Further, even if I did manage to buy a day pass before getting into the TTC system when I come back in order to use it I have to always pass a manned fare collector booth, there is no scanning system for the unmanned subway station entrances in which I can use my day or week pass as one could a MetroPass (the TTC’s monthly pass).

These are only some of the problems that need to be addressed with the Toronto Transit System.

But that’s just my $0.02

TTC: Crowding Isn’t Bad – Just Leave Earlier

May 28, 2009 Leave a comment

So with the TTC (Toronto Transit Commission) reporting that in the past year ridership numbers have seen “a boost of about four-million rides from the 12-month high recorded last fall. But TTC spokesman Brad Ross said that while some commuters might disagree, the city’s buses, subways and streetcars haven’t been any more crowded…”Are certain routes crowded at certain times? Absolutely…. And there are strategies that people can use to avoid that. Leave for work a bit earlier, leave a bit later.”” Or, stop taking the train and buy a car? Is this the way you are going to convince everyone in Toronto to start giving up their cars Brad? Telling them that they should give up their warm, quiet, solitary car for the subway but in order for them to not feel like a sardine they’ll have to leave to work earlier? Won’t they already be leaving earlier than if they were driving in their own car simply because if there is traffic in front of a bus they won’t take an alternate route like one could in their car? This is supposed to encourage people to give up their cars and start taking public transit? You’re not a very good spokesman are you, Brad? You’ve got to sell the public on public transit if you want them to give up their cars!
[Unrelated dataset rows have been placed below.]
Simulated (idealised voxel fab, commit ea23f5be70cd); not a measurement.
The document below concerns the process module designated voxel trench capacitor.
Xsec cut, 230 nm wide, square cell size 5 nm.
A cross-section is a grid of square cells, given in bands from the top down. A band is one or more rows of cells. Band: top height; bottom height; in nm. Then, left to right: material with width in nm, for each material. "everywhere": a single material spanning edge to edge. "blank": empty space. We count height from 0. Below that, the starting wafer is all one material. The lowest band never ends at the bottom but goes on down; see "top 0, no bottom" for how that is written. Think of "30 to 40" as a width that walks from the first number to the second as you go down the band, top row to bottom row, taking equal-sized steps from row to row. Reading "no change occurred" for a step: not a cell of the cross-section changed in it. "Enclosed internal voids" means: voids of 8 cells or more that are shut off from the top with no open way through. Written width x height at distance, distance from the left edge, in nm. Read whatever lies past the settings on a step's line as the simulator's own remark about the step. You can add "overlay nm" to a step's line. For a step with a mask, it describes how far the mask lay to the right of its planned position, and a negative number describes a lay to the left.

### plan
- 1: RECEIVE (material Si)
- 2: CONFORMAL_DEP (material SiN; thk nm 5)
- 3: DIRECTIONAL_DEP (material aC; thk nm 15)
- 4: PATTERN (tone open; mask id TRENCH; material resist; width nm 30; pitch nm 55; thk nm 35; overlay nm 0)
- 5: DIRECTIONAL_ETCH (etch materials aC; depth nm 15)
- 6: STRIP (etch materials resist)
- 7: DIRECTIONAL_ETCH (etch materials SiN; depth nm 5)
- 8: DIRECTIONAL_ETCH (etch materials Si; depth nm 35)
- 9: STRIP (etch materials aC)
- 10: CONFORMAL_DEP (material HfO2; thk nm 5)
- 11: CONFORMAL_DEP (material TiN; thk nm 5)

Or, maybe, the powers that be in Toronto would actually suggest you go out and buy a bike to use on the new bike lanes they are adding to streets all over the city and for which they are removing car lanes. I can just see it now, on a freezing cold, cloudy, dark February morning when the snow and sleet is blowing and the dirty slush is being splashed up from the streets by the evil cars a line of commuters biking from North York downtown to their offices in the Financial District in the downtown core, their $3,000 tailormade Italian suits covered by their $300 neon orange snowsuit.

The TTC (Toronto Transit Commission) Improvements

January 5, 2009 Leave a comment

Some serious changes have been going on with the public transit system in Toronto known as the TTC (Toronto Transit Commission). I think that this is great and love that under Councillor Adam Giambrone massive expansion for the system is in the works a lot of which has already been completed.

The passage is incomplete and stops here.